FUSTÉ, District Judge.

On August 22, 1985, Milton Cardona Tirado, a securities investor, filed a complaint against broker-dealers Shearson Lehman American Express, Inc., Prudential Bache Securities, Inc., and A.G. Becker, Inc. for alleged federal and state law violations resulting from unauthorized investments, fraud, and churning in the management of his account. Plaintiff asserts federal jurisdiction under the Securities Act of 1933, 15 U.S.C. Sec. 77a, the Securities Exchange Act of 1934,15 U.S.C. Sec. 78a, and diversity of citizenship. Prudential Bache counters with a motion to compel arbitration under the Federal Arbitration Act, 9 U.S.C. Secs. 1, 2, in which Shearson Lehman joins. Cardona opposes the arbitration petition filed by Prudential Bache on grounds that 1) there is no agreement to arbitrate, and 2) even if one exists, an agreement to arbitrate federal claims is unenforceable. Shearson Lehman’s motion stands unopposed. 1

I.

We first turn to the Federal Arbitration Act. Under 9 U.S.C. Secs. 1, 2, a written agreement to arbitrate a dispute arising out of a “transaction involving commerce” is judicially enforceable unless arbitration has been waived. McMahon v. Shearson/American Express, 618 F.Supp. 384, 386 (S.D.N.Y.1985). It is undisputed that the facts in Cardona’s complaint constitute a “transaction involving commerce.” 9 U.S.C. Sec. 1; Prima Paint Corp. v. Flood & Conklin Mfg. Co., 388 U.S. 395, 401 n. 7, 87 S.Ct. 1801, 1805 n. 7, 18 L.Ed.2d 1270 (1967). The issues are: first, the existence of an arbitration agreement; second, the arbitrability of the underlying dispute and, if necessary, third, the place for arbitration. If the first two are decided for defendants, this Court has no choice but to compel arbitration and stay these proceedings, or alternatively, dismiss this case. Dean Witter Reynolds, Inc. v. Byrd, 470 U.S. 213, -, 105 S.Ct. 1238, 1241, 84 L.Ed.2d 158 (1985).

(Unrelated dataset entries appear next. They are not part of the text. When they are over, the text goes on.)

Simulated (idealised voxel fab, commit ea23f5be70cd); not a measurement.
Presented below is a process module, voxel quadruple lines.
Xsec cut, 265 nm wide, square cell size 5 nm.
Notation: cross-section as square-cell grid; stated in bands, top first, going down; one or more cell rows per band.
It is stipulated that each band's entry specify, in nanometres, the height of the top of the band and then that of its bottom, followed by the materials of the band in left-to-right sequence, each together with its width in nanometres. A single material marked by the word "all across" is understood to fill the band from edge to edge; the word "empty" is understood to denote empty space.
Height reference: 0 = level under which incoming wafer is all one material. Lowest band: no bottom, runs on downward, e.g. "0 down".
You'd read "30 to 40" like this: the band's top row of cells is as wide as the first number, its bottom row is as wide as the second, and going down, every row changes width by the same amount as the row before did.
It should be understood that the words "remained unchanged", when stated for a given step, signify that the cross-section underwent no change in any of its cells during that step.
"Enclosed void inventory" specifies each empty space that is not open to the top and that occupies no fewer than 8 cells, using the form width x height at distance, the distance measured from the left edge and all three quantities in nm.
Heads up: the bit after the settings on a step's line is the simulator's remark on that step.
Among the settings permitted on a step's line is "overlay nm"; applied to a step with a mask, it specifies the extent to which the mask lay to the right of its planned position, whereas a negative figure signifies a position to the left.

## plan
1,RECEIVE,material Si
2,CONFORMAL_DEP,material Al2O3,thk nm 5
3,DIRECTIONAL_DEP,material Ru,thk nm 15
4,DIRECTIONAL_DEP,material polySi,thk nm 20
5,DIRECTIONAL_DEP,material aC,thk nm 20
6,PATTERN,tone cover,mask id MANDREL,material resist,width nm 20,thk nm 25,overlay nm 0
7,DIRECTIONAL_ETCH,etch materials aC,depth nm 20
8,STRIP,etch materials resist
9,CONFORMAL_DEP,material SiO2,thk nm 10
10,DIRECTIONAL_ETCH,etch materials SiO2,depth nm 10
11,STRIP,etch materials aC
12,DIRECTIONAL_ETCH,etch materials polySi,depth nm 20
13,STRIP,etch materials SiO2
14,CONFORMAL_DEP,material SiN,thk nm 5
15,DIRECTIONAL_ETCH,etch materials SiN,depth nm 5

Whether the parties have agreed to arbitration depends, as with any contract, on their intentions. See Ahn v. Rooney, Pace, Inc., 624 F.Supp. 368, 369 (S.D.N.Y.1985). This Court must give due regard to the federal policy favoring arbitration whenever reasonable doubts surround the parties’ intentions. Mitsubishi Motors Corp. v. Soler Chrysler-Plymouth, — U.S.-,-, 105 S.Ct. 3346, 3354-55, 87 L.Ed.2d 444 (1985). Prudential Bache has filed a motion submitting a photostatic copy of what purportedly is an arbitration agreement with Milton Cardona. The document appears to be signed by plaintiff and *160 is dated August 26, 1982. Cardona does not refute that his own name and account number with Prudential Bache are captioned in the “Customer’s Agreement.” Instead, he argues that the document is inadmissible evidence because the signature is illegible. This argument strikes us as more formalistic than substantive. Cardona does not deny the existence of an arbitration agreement. He submits that the photostatic copy cannot be “evidence” of one. We disagree. Fed.R.Evid. 1001(3), 1003. Plaintiff cannot override the strong presumption favoring arbitration merely by engaging in a battle of forms. On the record before us, we are convinced that the parties have chosen arbitration. 2

II.

Clause 14 of the Customer’s Agreement provides for arbitration of any dispute arising out of or relating to Cardona’s account with Prudential Bache. Plaintiff maintains that the federal claims underlying the dispute are nonarbitrable. We proceed to the conflicting, but reconcilable, policies behind the Federal Arbitration Act and the federal securities laws.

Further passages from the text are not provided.